Supreme Court of New York, Second Department

February 15, 2017

In the Matter of Rihana J. H. (Anonymous). Administration for Children's Services, petitioner-respondent; Quianna J. (Anonymous), appellant, et al., respondent. (Proceeding No. 1) In the Matter of Kaden J. M. (Anonymous). Administration for Children's Services, petitioner-respondent; Quianna J. (Anonymous), appellant, et al., respondent. (Proceeding No. 2) Docket Nos. N-2583-16, N-2584-16

          Brooklyn Defender Services, Brooklyn, NY (Lauren Shapiro, Emma C. Alpert, and Skadden, Arps, Slate, Meagher & Flom, LLP [Daniel B. Weinstein and Eli S. Rubin], of counsel), for appellant.

          Zachary W. Carter, Corporation Counsel, New York, NY (Devin Slack and Fay Ng of counsel), for petitioner-respondent.
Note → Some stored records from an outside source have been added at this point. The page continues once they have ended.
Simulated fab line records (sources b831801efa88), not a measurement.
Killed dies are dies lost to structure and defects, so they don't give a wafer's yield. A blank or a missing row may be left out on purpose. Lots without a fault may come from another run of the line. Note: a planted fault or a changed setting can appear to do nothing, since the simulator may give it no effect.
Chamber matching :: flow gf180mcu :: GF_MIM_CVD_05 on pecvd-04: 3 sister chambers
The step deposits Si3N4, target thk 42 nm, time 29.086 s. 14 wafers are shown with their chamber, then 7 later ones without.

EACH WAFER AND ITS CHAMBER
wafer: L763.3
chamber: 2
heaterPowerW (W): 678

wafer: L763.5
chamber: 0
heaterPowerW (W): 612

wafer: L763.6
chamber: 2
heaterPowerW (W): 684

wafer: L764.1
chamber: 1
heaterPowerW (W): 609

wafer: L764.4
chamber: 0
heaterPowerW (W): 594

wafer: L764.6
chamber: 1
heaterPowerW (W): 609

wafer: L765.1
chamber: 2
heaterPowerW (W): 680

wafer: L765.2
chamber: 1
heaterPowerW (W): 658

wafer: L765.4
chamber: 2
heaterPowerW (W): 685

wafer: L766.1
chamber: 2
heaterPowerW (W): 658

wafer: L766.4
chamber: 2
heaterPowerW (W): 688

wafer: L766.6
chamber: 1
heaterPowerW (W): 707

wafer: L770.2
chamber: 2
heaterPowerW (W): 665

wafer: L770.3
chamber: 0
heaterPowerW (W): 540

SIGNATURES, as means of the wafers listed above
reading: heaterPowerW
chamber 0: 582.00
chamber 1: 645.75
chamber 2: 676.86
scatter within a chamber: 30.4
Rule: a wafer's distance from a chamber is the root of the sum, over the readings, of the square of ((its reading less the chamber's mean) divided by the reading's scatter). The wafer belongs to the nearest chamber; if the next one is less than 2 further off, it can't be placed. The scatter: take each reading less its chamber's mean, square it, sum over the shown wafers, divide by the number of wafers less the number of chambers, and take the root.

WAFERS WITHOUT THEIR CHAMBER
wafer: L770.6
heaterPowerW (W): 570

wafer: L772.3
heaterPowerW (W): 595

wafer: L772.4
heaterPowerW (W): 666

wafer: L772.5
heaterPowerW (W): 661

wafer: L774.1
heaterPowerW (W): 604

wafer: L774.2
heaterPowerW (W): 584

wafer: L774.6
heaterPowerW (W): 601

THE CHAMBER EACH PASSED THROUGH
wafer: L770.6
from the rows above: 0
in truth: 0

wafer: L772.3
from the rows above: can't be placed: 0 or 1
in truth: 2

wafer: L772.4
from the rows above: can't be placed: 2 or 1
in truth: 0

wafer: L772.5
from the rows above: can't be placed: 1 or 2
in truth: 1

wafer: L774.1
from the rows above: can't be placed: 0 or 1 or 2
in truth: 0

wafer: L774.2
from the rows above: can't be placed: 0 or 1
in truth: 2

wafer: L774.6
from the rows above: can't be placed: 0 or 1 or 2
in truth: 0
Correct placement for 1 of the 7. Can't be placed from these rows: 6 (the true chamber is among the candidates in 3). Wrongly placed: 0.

          Seymour W. James, Jr., New York, NY (Tamara Steckler and Marcia Egger of counsel), attorney for the children.

          MARK C. DILLON, J.P., SHERI S. ROMAN, SYLVIA O. HINDS-RADIX, BETSY BARROS, JJ.

          DECISION & ORDER

         Appeal from an order of the Family Court, Kings County (Lillian Wan, J.), dated May 4, 2016. The order, insofar as appealed from, denied the mother's motion, in effect, for visitation with the child Kaden J. M. supervised by the maternal grandmother, and, in effect, modified a prior order of that court dated March 16, 2016, by vacating a provision authorizing the maternal grandmother to supervise visitation between the mother and Kaden J. M.

         ORDERED that the order dated May 4, 2016, is affirmed insofar as appealed from, without costs or disbursements.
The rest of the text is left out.